The former US administrator in Iraq said on Wednesday his biggest regret was not getting a grip on the country's dangerous security situation before the formal transfer of authority to Iraqis.
Speaking outside the White House, Mr Paul Bremer said he was very relieved to be back in America after quietly handing over sovereignty to a new Iraqi interim government on Monday.
"It's like having a rather large weight lifted off my shoulders," he said in an interview with ABC's Good Morning America show.
But Mr Bremer said he was sorry not to have brought more stability to Iraq, where insurgents launch daily attacks and the death toll is rising for US forces and Iraqis.
"The greatest regret has to be that we were not able to get the security situation under better control by the end of the occupation," said Mr Bremer.
Despite not being able to get a grip on security, Mr Bremer said he believed Iraq was a better place after 14 months of US occupation and the ouster of President Saddam Hussein.
Still wearing trademark combat boots and a dark business suit, Mr Bremer was optimistic Iraq's interim government would be successful and hailed Prime Minister Iyad Allawi as a "tough guy" with a very able Cabinet.
"Saddam's henchmen tried to kill him in the middle of the night, four o'clock in the morning. Two of them arrived with axes and tried to kill him. Almost severed his right leg, severely wounded him and his wife. He spent a year in prison. He came back. He is a tough guy," he said.

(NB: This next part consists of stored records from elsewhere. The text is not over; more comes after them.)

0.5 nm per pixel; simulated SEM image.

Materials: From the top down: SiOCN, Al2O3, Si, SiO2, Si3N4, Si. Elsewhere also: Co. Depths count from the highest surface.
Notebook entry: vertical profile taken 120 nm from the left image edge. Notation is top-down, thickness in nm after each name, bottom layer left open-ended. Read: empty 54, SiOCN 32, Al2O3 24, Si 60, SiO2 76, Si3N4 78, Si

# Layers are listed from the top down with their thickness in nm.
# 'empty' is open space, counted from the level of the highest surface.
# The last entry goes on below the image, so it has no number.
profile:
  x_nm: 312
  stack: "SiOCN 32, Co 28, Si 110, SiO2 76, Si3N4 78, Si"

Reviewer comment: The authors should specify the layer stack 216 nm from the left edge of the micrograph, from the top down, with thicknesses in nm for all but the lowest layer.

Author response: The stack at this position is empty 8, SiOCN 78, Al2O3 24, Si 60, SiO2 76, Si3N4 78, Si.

"This is going to be a difficult period in the months ahead but I'm confident they're going to succeed," he added.
He welcomed the handover of Saddam to Iraq's legal authorities on Wednesday and said he would get the kind of justice denied his own people.
"It symbolizes how much better this country is today than it was a year ago when Saddam and his tyrants still had their hands at the throats of the Iraqi people. They are going to be very pleased to see him stand trial," Mr Bremer told NBC's Today show.
Saddam is the legal responsibility of the new Iraqi authority but is still in the physical custody of US forces.
Asked whether he feared when Saddam was finally handed over physically to the Iraqis, his supporters would try to overrun a prison and free him, Mr Bremer said: "The more likely scenario is that a bunch of people who want to kill him take him over and hack him to pieces.
"We will hold onto him until we are confident the Iraqis can handle him."